JCT, If you are looking to buy this business, you should have
YOUR accountant look over prior year tax returns and review business plans..
YOUR insurance agent.
And maybe YOUR banker.
The professionals you hire are in the business of helping you.
Good luck, LUCKIEST
How exciting! As someone who also bought an existing business two years ago, here are are things I WISH I had done. I didn't budget for what I'll call the "transition period," meaning action items I should've done to make the most impact on my new ownership.
-If the current owners haven't done so, start capturing customer information for an e-mail newsletter. Launch your new website at the same time, and be sure to put up plenty of graphics of those delicious, beautifully decorated cakes!

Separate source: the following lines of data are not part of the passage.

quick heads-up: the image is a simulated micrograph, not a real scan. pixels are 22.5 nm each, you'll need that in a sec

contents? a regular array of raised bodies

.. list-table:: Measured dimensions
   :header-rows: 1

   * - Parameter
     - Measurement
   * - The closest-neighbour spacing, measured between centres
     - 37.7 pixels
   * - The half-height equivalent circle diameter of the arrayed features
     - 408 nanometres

-Among the customer information you collect, get their birthday information, so you can send a coupon. Is there a local college or high school? Advertise graduation cake specials.
-Hold an Open House party to introduce yourselves to the community. Have free food, refreshments, balloons, coupons, the whole works. In my experience, customers love to know the owner's story, and if you have a passion for your business, they will support you.
-Reach out to complementary businesses. In my case, we had a pet supply shop, so I made contact with dog walkers, pet sitters, and dog trainers in my area. In exchange for giving their clients a flyer and coupon for my shop, I would give them a small discount on their pet food.
In your case, are there any party rental type companies in your area? How about bridal shops? You should cultivate a network of special-occasion businesses in your area so they come to you first when their clients need a cake or catering.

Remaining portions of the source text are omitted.